Screenshot from the video below, published by Yan-Ting Yeh and shared by Taiwan Voice.
 
 
Videos have emerged of anti-nuclear plant protesters grabbing onto the hood of a Taiwanese member of parliament's car as he tried to flee -- and hanging on for several kilometres. 
 
In Taipei, the Taiwanese capital, over 28,000 protesters gathered around the parliament and the presidential building over the weekend to oppose plans to build a fourth nuclear power plant in Taiwan, demanding that the MPs remain inside the building until they agreed to stop the construction project.
 
In the afternoon of April 25, Tsai Cheng-Yuan, an MP from the Kuomintang – one of the main parties in Taiwan, which is pro-Chinese and supports the construction of the plant – tried to escape by car through a back alley. Lin Sheng-wen, an independent filmmaker attending the protest, realised what was happening and tried to stop the car. Another protester, Yan-Ting, filmed the scene on his mobile phone.
 
This scene was filmed by Yan Ting, a protester who witnessed the incident. At the 20 second mark, the car accelerates and two people can be seen hanging onto the hood.

“This incident is a symbol of the deep divide between politicians and the people”

Lin Hsinsung, a Taiwanese restaurateur, witnessed the incident.
 
When the filmmaker started to hold onto the car, we all truly believed the MP would stop. Someone else jumped on the hood, but the car kept moving. We yelled: “Stop! What are you doing?” but the MP and his driver wouldn’t even crack open the window to talk to us.
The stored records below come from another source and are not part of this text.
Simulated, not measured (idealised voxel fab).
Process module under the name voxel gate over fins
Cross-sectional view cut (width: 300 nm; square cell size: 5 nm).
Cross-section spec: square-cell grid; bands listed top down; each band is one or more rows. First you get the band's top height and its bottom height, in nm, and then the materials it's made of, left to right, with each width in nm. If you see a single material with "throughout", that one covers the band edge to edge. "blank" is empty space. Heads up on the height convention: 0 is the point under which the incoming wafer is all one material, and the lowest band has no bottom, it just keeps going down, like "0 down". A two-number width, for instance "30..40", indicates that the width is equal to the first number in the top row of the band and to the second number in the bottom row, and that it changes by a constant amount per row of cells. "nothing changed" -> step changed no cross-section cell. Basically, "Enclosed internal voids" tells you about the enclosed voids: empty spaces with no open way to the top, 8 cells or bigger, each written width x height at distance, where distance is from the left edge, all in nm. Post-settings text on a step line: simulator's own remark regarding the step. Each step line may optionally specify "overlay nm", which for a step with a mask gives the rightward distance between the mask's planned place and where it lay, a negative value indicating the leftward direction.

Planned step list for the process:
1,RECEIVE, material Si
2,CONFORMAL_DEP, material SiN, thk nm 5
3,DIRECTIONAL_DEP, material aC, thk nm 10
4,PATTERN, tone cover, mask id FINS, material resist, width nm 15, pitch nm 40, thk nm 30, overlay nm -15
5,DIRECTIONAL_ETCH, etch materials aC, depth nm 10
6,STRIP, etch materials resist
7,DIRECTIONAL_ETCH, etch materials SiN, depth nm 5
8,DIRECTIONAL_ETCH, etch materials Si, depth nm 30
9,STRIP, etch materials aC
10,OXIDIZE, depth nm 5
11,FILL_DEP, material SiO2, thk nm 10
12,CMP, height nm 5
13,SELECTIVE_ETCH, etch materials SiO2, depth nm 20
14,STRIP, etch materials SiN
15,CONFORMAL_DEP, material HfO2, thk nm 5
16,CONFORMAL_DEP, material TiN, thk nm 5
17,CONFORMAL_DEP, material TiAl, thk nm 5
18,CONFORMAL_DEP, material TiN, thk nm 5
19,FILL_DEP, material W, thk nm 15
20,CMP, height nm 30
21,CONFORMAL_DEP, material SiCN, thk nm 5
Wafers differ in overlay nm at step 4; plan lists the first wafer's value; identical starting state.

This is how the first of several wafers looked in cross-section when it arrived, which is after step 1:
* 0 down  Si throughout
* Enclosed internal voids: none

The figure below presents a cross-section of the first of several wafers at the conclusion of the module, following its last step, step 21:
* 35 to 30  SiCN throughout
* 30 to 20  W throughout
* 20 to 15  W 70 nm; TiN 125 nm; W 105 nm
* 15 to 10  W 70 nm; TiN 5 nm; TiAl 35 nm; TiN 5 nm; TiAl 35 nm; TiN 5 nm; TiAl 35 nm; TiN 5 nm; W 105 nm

Several of us tried to help out, but suddenly, the car began to speed up, and Lin Sheng-wen and the other protester were forced to hang onto the hood in order not to get run over. The police finally found them two kilometres later, still clinging onto the hood, not injured but in a state of shock.
 
"This MP has always been deeply contemptuous of protesters"
 
MP Tsai has always been deeply contemptuous of protesters, calling us “retarded” or “sheep” in public, telling us we don’t know what we’re fighting for. But I didn’t think he would go so far as to physically threaten a protester. I see this incident as a symbol of the deep divide that currently exists between politicians and the people [Editor’s Note: seven out of ten Taiwanese people are opposed to the construction of the fourth nuclear plant].
 
The difference now is that thanks to the recent Sunflower movement [a movement that started on March 18 to advocate for greater transparency in Taiwanese politics], many people are now aware that things can change in Taiwan if the people remain united and refuse to bow down to politicians.
 

Additional footage shows what happened next

Over the weekend, other videos have emerged showing the MP’s flight, notably a video filmed from a car’s dashboard camera. The footage shows MP Tsai’s car driving with the protesters still hanging on to the hood. The driver with the dashboard camera tried to block the MP’s path, and his car rammed into hers.
 
A driver was hit by the MP’s car as he drove away from parliament, the two protesters still hanging on to his hood. The video was uploaded to Facebook in two parts by Betty Lin. Watch the second part of the video.
 
Following the incident, the two protesters were detained temporarily. According to TaiwanVoice, an independent Taiwanese news platform, the MP and his driver are being sued for a hit-and-run, while the two protesters are being sued for damage to private property.

Why are there anti-nuclear protests in Taiwan?

The plan to build a nuclear power plant, which is at the root of the protests, goes back to the 1990s. The construction has frequently been delayed for political reasons, but now Kuomintang MPs want the project to move forward.
 
The protest movement took a new turn on April 22 when Lin I-hsiung, a crucial figure in the history of Taiwan’s democratisation, began a hunger strike to protest against the renewed construction of the nuclear reactor. Several thousand people gathered this past weekend in the streets of Taiwan to support him and to demand an end to the project. The crowds were dispersed early on Monday morning by anti-riot police, who used water cannons.
 
For the time being, the Taiwanese government has called for additional inspections, but it is not planning on stopping the construction of the fourth reactor.